James A. Boiani, a Member of the Firm in the Health Care and Life Sciences practice, in the firm’s Washington, DC, office, was quoted in Medtech Insight, in “FDA Final Guidance on Drug/Device Classifications Misses the Mark, Attorneys Say,” by Michael Cipriano. (Read the full version – subscription required.)

Following is an excerpt:

US FDA’s final guidance on the classification of products as drugs or devices contains some useful clarifications for industry, but experts remain concerned that the guidance contains too much room for the agency to continue its tendency of classifying products under the more heavily-regulated drug pathway. …

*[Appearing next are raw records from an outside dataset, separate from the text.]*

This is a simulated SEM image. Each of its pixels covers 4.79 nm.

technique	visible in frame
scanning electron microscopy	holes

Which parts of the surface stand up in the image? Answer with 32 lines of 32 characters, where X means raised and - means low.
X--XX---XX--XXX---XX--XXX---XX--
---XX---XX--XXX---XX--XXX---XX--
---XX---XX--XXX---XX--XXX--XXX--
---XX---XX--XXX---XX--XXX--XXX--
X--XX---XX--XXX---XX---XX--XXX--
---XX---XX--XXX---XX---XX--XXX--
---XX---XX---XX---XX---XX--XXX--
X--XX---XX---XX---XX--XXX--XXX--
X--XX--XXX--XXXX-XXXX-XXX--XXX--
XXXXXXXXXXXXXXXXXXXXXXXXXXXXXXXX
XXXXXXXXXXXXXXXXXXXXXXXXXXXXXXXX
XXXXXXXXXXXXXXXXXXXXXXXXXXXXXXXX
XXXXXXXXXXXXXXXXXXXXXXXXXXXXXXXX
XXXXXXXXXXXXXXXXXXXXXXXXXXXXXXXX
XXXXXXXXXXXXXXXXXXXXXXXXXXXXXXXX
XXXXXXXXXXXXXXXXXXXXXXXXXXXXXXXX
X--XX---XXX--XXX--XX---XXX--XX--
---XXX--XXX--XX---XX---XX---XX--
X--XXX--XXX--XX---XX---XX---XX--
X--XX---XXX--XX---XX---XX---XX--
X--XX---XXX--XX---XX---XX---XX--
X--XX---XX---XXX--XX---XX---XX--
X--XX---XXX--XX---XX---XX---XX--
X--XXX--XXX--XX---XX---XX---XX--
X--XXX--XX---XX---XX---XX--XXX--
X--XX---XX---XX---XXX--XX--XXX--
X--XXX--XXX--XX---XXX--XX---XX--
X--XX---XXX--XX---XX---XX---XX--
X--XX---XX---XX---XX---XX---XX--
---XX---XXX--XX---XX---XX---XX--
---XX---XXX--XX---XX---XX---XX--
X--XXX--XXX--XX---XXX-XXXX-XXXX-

James Boiani, an attorney at Epstein Becker & Green, said in an interview that the final guidance “provides some helpful general principles with regard to thinking through the line between drugs and devices.”

Still Room For Bias?

Boiani specifically points to a query included in the “frequently asked questions” section of the guidance, asking how a product is classified if it meets the definition of a drug and a device.

FDA answers that generally, “the product would be classified as a device, unless it falls within a special category (for example, apparatuses used in the preparation of compounded positron emission tomography drugs are classified as drugs, see 21 USC 321(ii)).”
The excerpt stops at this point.